[Gluster-devel] performance improvements

Wed Oct 24 17:48:49 UTC 2007

Vincent Régnard wrote:
> Daniel van Ham Colchete a écrit :
>> On 10/23/07, Vincent Régnard <vregnard at tbs-internet.com> wrote:
>>> Hi all,
>>>
>>> The afr synchronisation using "find -mtime -1 -type f -exec head -c1
>>> trick" takes approximately 30 minutes for a 20GB filesystem with 
>>> 300.000
>>> files. Which seems too long to be acceptable for us. I'd like to tune
>>> some parameters to increase performance.
>>>
>>> Vincent.
>>>
>> Vicent,
>>
>> so, in 1800 seconds you lookup(), open(), read() and close() 300.000 
>> times?
>> That's 6ms for each file, and that's really good. Are you sure you
>> interconnect has a 5ms round-trip time? I would bet it is less.
>
> Hi Daniel, and thank you for your clear answer.
>
> Actually, according to logs I have, only about a hundred file is 
> modified every day, so open() read() and close() only occur for these 
> 100 files. Not the whole filesystem. So half an hours seams a long 
> time for that ? I now do this file synchronisation on a per directory 
> basis (only directories where I know changes might occur) to reduce 
> the runtime and it actually runs much faster. find command really 
> seams to spend a huge time going down and up in the whole directory tree.
> I tried to do the same operation for all the files (not restrincting 
> to recently modified), so this means opening etc.. all the 300.000 
> files, but untill now I never managed to get it finish (beeing trying 
> for 2 weeks now) ! Either glusterfs crashes before or I have to stop 
> client or server for another reason (software upgrade). I had it run 
> once for more than 12 hours, but it did not complete.
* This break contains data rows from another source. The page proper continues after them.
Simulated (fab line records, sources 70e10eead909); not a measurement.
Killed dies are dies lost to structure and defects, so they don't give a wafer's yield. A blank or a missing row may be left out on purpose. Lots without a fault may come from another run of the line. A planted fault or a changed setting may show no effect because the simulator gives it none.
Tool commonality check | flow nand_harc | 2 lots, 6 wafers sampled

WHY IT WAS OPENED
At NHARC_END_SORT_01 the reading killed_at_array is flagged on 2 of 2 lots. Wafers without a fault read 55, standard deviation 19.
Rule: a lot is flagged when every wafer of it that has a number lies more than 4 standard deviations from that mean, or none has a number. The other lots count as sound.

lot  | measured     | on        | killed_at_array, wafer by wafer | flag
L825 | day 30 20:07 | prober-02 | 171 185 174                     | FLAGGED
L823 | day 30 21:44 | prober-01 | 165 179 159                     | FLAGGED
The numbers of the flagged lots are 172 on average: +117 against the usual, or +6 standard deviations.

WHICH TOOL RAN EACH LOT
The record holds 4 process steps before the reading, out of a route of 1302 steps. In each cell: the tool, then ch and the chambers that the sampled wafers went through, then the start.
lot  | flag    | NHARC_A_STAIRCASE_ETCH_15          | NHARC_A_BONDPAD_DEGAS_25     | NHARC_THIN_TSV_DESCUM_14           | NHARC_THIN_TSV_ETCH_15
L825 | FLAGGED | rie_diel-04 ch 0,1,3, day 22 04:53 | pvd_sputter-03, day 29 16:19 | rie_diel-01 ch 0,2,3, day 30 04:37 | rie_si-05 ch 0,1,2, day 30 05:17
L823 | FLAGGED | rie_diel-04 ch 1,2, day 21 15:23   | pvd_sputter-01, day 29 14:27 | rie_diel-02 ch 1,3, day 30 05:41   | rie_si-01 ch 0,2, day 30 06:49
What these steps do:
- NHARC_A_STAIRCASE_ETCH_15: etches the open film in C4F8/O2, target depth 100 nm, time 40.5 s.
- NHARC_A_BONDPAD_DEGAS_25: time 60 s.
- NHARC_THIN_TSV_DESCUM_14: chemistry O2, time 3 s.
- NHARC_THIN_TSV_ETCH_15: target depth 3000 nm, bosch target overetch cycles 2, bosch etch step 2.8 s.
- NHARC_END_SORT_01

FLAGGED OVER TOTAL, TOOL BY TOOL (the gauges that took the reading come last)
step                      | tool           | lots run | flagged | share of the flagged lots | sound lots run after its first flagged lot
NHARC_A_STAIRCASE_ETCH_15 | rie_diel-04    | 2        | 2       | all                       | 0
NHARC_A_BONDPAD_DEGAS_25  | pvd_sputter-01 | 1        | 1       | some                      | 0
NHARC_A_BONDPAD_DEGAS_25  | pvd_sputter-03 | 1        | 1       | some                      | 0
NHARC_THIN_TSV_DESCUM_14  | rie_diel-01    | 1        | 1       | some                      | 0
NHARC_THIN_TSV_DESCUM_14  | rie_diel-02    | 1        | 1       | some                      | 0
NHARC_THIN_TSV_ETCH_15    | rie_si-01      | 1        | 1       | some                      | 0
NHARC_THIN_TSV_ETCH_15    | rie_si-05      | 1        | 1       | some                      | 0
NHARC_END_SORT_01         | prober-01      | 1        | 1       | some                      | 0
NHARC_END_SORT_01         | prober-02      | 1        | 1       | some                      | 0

Actually, there's a stat call on every file.  Otherwise find can't tell 
how old the file is.  That's what's taking time.  The open, read and 
close time for those 100 files should be negligible, no matter the size 
of the files.  The find operation is for forcing self-heal, which is 
only required if the mounts are out of sync.  The two back-end servers 
should already be in sync as long as they were both up throughout the 
day while the client wrote to those 100 or so files, so when you read a 
single byte from each file you are just reading a single byte (not 
copying the file from one server to the other as when self heal is 
performed), which shouldn't take much time at all.

>>
>> IMO, usually you shouldn't measure GlusterFS performance with things
>> happening serially. GlusterFS is really good when things are 
>> happening in
>> parallel. I prefer to measure a network filesystem performance not on 
>> how
>> much time it takes to do one operation, but on how many operations it 
>> can do
>> in at the same time. If you had 300 threads trying to read all those 
>> files
>> it would be a lot faster. Usually that's the way real utilization 
>> happens,
>> if you have a webserver and a mail server using your storage, you 
>> will have
>> lots of web requests and e-mail sessions reading and writing at the same
>> time.
>>
>
> Regarding read/write access, I monitor with 10 clients in parralel (I 
> can see the activity of 10 gluster threads). This seams ok to me, I 
> have between 5 and 2 MB/s on a 100Mb network. But there is certainly 
> no readdir() in that case, at least not in directories with many 
> files. My real problem is listing files in directory. Mainly for mail 
> purpose (smtp+imap server). I have not performed any test yest, but 
> transfering to glusterfs my maildirs  with about 10.000 files each 
> really frightens me.
>
> I also made some tests restricting the configuration to client and 
> servers in the same datacenter (round-trip about .1ms), but the result 
> seems to be roughly the same regarding read/write performance.

I just moved to glusterfs for the filesystem for one of my clients, and 
they coded the app it's serving to have lots of files in a directory 
(but the directory is never read directly by the app, the subdirectory 
names are in a DB).  30k+ subdirectories in that one directory, and the 
first ls on it takes about 10 seconds.  Subsequent listings take about 
.3 seconds or less.  There's obviously some caching going on. 

-- 

-Kevan Benson
-A-1 Networks